OPINION OF THE COURT
Main, J.Plaintiff Niagara Mohawk Power Corporation (hereafter Niagara Mohawk) commenced this action on June 23,1980 seeking refund of portions of real estate taxes for the years 1974-1975 through 1977-1978 which it avers were paid *168under protest and alleging that portions of the taxes levied and collected by the City of Troy (hereafter city) were in excess of the constitutional limitation on real property taxes and thus were illegally imposed and collected. In response, and before answering, the city moved to dismiss the complaint pursuant to CPLR 3211 (subd [a]) on the ground that Niagara Mohawk had failed to present a written verified claim to the governing body of the school district as provided in subdivision 1 of section 3813 of the Education Law (hereafter subdivision 1). Special Term, in denying the motion, held that the letters of protest accompanying the payments constituted substantial compliance with subdivision 1 and, although this relief was not formally sought by Niagara Mohawk, granted leave to verify the protest letters nunc pro tunc. The city has appealed and Niagara Mohawk has cross-appealed from that portion of the order which held that subdivision 1 requires that a notice of claim be filed as a condition precedent to the commencement of an action to recover taxes allegedly unlawfully imposed and paid under protest.

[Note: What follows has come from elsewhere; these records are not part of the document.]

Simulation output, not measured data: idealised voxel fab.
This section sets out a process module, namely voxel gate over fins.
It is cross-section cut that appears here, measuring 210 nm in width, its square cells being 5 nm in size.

We disagree with Special Term in its finding that subdivision 1 is applicable. From Hurd v City of Buffalo (34 NY2d 628, affg 41 AD2d 402) came a message strong and clear, i.e., local subdivisions were put on notice that patent circumvention of constitutional limitations on their taxing powers would not be tolerated. Despite the admonition of Hurd of which it was aware, the city proceeded to enact legislation which was legally indistinguishable from that in Hurd and almost identical with the legislation ultimately and emphatically struck down by Bethlehem Steel Corp. v Board of Educ. (44 NY2d 831, app dsmd sub nom. City of Rochester v Waldert, 439 US 922) wherein the Court of Appeals found the measures to be a palpable evasion of constitutional provisions. Nonetheless, the city seeks to retain these moneys generated by this faulty legislation upon the ground that Niagara Mohawk failed to comply with subdivision 1. In our view, subdivision 1, under the circumstances presented, is inapplicable for the reason that when a tax statute is alleged to be unconstitutional, by its terms or application, or where the statute is attacked as wholly inapplicable, it may be challenged in judicial *169proceedings other than those prescribed by the statute as “exclusive”; the invalidity or inapplicability affects the entire statute, including the limitations and restrictions provided in it (Matter of First Nat. City Bank v City of New York Fin. Admin., 36 NY2d 87, 92).
Moreover, even if the section were otherwise applicable, a supposition of highly doubtful validity, where, as here, one of the purposes of the action is to seek vindication of a public interest, compliance with subdivision 1 is not required and this is so even though benefits of the proceeding will inure to the benefit of the party bringing the lawsuit as well as to other parties (Union Free School Dist. No. 6 of Towns of Islip & Smithtown v New York State Human Rights Appeal Bd., 35 NY2d 371, 379-380). While conceding that the legislation herein is identical to that presented in Bethlehem Steel Corp. v Board of Educ. (supra) and that the public interest is involved, the city contends that once the illegality has been established in an action the public interest vanishes as to any subsequent action. No sound authority is advanced for this contention. The city’s assertion that Board of Educ. v New York State Div. of Human Rights (Arluck) (44 NY2d 902, 904) is supportive of this contention is erroneous for that case speaks of “‘only enforcement of private rights’ ” as opposed to “ ‘vindication] [of] a public interest’ ”.
In a case involving this same defendant and which, like this case, was an action which attacked the very jurisdiction of the taxing authorities, this court held that it was not necessary for the plaintiff to present a verified claim pursuant to subdivision 1 (see Troy Towers Redevelopment Co. v City of Troy, 51 AD2d 173). Finally, we note that the letters of protest effectively afforded the city notice and opportunity for settlement and adjustment of the issues in substantially the same manner and degree as would the verified claim provided in subdivision 1.
The order should be modified, on the law, by striking the first decretal paragraph thereof which permitted plaintiff to verify the letters of protest nunc pro tunc, and, as so modified, affirmed, with costs.